[78-L] recording sessions on lacquers began . . . ?

David Lennick dlennick at sympatico.ca
Sat Apr 21 07:13:41 PDT 2012


As I understand it, Columbia began recording 33RPM safeties alongside the 78RPM 
masters in 1939, and then decided to use the 33RPMs as source material soon 
thereafter. Decca bought World during the AFM ban and when it ended in the fall 
of 1943, everything was being cut first at 33. There were definitely other 
labels dubbing 78 masters from 33s..Varsity for one (check out the two very 
different issues of "She Had To Go and Lose it at the Astor", which when 
adjusted for speed differences are the same take, and a 45RPM issue of Jan 
Peerce's "Vesti la Giubba" which is full of 33RPM surface noise).

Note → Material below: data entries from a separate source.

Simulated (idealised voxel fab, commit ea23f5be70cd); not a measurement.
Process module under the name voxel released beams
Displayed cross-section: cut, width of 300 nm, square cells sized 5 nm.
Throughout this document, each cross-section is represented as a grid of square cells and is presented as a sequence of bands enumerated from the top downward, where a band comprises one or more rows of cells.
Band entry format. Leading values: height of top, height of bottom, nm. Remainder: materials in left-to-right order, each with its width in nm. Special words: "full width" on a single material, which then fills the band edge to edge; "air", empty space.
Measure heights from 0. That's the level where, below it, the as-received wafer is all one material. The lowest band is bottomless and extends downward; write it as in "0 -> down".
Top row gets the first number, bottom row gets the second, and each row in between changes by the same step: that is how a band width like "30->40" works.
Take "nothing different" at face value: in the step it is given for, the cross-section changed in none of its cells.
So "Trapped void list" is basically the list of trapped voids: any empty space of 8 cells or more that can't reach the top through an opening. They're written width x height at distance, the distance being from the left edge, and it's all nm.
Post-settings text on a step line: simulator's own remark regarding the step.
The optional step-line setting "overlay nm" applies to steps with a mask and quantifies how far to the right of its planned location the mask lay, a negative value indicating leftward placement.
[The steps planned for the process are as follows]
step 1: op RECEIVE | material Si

As for Victor, Jack Mirtle in his Spike Jones book says that original sessions 
began to be cut on 33RPM lacquers in 1944, but from the ghastly quality of the 
issued records from this time, it sounds as if dubs were made and then 
re-dubbed and the original lacquers tossed or scrapped or recycled. I think 
there's a note in a Koussevitzky discography (ARSC Journal) that refers to 
33rpm safety copies in the late 40s. Anyone know for sure?

dl

On 4/21/2012 9:10 AM, Milan P Milovanovic wrote:
> And may I ask one further question: were master 78 rpm discs (that went
> later on electroplating) cut directly from the console output or these were
> dubs from 16" master/safety discs used for recording everything in studio
> during session?
>
> It is interesting that in "Orchestra Wives" (1942) Miller's band is
> portrayed while doing recording session on 78 rpm lacqer discs.
>
> Thank you.
>
> ----- Original Message -----
> From: "Randy Watts"<rew1014 at yahoo.com>
> To: "78-L Mail List"<78-l at klickitat.78online.com>
> Sent: Saturday, April 21, 2012 3:24 AM
> Subject: [78-L] recording sessions on lacquers began . . . ?
>
>
> When did Victor and Columbia begin recording sessions onto 16-inch lacquers?